Tag Archives: housing market

The Market View – 2 Ways


by James Stefanile, ABR, GRI, SRES, QSC, gCertified, REALTOR/Salesperson, Prudential New Jersey Properties, Montclair, NJ

The following illustrations will give insight as to how the Essex County housing market fared for 2012 vs. 2013.  All information comes from the Garden State Multiple Listing Service.

The first view is a line item report showing the listing stats for the 2 years.  Click anywhere on the picture for a larger view:

Stats listings 2013

While the individual results vary from town to town, the overall averages point to an improved and more robust market.  Total listings are down (less inventory) in 2013, the average list price increased by an average of 12.3% reflecting renewed seller confidence and the absorption rate (the number of months it would take the market to absorb – sell –  the inventory for sale) fell by 32.5% to 3.6 months.  The last time we saw absorption rates that low was during the boom years which ended in 2006.

Here are the stats for number of closings, the average sale price, days on market (DOM) and the price ratio, or, what sellers got vs. what they asked:

Stats closings 2013

Again, 2013 was more robust compared to the previous year.  The total number of closings increased by 21.9%, the average days on market fell by 14.9% from 2012 and the average sales price increased, county-wide, by 8.9% – a substantial 1 year increase.  Sellers got 99% of what they asked on average as opposed to 97% in 2012.  Remember, we’re dealing with hundreds of thousands of dollars per transaction, so a 2 point increase represents real money.

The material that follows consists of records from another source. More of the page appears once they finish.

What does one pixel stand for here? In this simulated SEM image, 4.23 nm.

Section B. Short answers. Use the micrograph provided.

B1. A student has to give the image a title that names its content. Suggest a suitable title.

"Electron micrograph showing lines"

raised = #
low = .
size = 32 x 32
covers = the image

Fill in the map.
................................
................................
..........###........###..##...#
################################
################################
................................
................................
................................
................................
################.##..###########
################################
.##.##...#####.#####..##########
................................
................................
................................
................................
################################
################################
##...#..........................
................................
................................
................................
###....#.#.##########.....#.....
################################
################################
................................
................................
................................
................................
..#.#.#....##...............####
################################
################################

Now let’s get the graphic view.  I track and graph the numbers for Montclair, Glen Ridge and Bloomfield.  This is interesting because it shows trends at a glance and, unlike the line item reports which only deal with end results, the graphs show how the market performed from month to month.  Here’s the average number of residential units for 2012 then 2013:

Graph Units Sold 2012

In 2012 the beginning of the year and the end of the year numbers were very similar, the peaks and valleys during the year notwithstanding.  You’ll also notice the seasonal increase and drop off of units for all three towns and the increases (except for Montclair in October 2012) are modest.  Now let’s look at the number of units sold for 2013:

Graph Units Sold 2013

In 2013 the numbers are larger (although not dramatically so) and the increases are more pronounced and lasting until the inevitable drop off at the end of the year.  Here again, the beginning year and end year numbers are pretty much the same showing that 2013 was a market in recovery, not transition like 2012, but still improving and not at its peak.  The seasonal aspect of the market is very pronounced in both the number of units and prices, as you will see.  During the boom years the graph lines just went up, up, up with not seasonal adjustments.  The real estate seasons are back which is more normal.  Now, let’s see how prices fared from 2012 to 2013:

Graph sold prices 2012

The 2012 prices are erratic with peaks punctuated by dips in prices as the market made its transition.  Again, prices in January were pretty close to prices in December.  Now, 2013:

Graph sold prices 2013

The peaks are more sustainable and the numbers are bigger, sometimes significantly so.  Seasonal prices are evident and the end of year lines still sink down to where they were at the beginning of the year.  Glen Ridge, interestingly enough, exhibits an almost identical trend line with slightly bigger numbers for 2013 over 2012.

The conclusions are that the market is definitely on the upswing and strengthening year over year.  All the pundits point to increases until 2016 or 2017 when the next down cycle will occur.  Remember, the real estate market for the past 50 years or so has been a wave of 5 years up and 5 years down with the exception of the 10 year rise from 1996 to 2006 which was an anomaly.  Therefore, we can expect another dip at the end of this 5 year cycle which started increasing in 2012.  The soothsayers are also saying the corrective dip at the end of our current cycle will be mild.

The advantage between buyers and sellers has evened out with neither having the sole upper hand.  As long as credit continues to flow we should see a market that will benefit all its participants for the next few years.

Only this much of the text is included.